World's Oceans Were Hottest On Record In 2017, Study Finds

"The long-term warming trend driven by human activities continued unabated," researchers said.

The world’s oceans in 2017 were the hottest ever recorded, scientists revealed in a new study published on Friday.

The findings were based on an updated analysis of the top 6,000 feet of the world’s seas by the Institute of Atmospheric Physics and the Chinese Academy of Science.

“The long-term warming trend driven by human activities continued unabated,” researchers said in the study, which was published in the journal Advances in Atmospheric Sciences. “The high ocean temperatures in recent years have occurred as greenhouse gas levels in the atmosphere have also risen.”

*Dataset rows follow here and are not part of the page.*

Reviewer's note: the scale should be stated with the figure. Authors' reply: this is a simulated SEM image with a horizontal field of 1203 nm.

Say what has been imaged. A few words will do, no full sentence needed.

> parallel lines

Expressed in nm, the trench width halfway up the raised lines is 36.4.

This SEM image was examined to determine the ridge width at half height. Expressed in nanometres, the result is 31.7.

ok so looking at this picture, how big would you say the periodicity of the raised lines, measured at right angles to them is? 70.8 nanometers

Owing to its “large heat capacity, the ocean accumulates the warming derived from human activities; indeed, more than 90 percent of Earth’s residual heat related to global warming is absorbed by the ocean,” according to the researchers. “As such, the global ocean heat content record robustly represents the signature of global warming.”

While ocean temperatures dropped slightly in 2016 because of a massive El Nino effect, the last five years were still the hottest recorded for the world’s oceans. The second hottest ocean year was 2015.

According to the study, heat increased in most regions of the world’s oceans. But temperatures in the Atlantic and southern oceans increased more than temperatures in the Pacific and Indian oceans.

Dr. John Abraham, a professor of thermal sciences writing in The Guardian, compared last year’s ocean heat increase to electricity use in China. The annual electrical generation in China would be 600 times smaller than the heat increase in the ocean, he noted.

The startling heating trend is dramatically represented on this graph developed by data from the Institute of Atmospheric Physics:

Institute of Atmospheric Phuysics

The research highlighted the “buffer” role the ocean can play in global warming as it absorbs both heat and carbon dioxide from the air, while also underscoring how climate change threatens to overwhelm that buffer.

A study late last year revealed that the low-oxygen “dead zones” in the world’s oceans had quadrupled in size. Suffocating dead zones are created as the oceans absorb increasing amounts of carbon dioxide from polluted air.

The new findings come just over a week after NASA declared 2017 to be the second warmest year on record.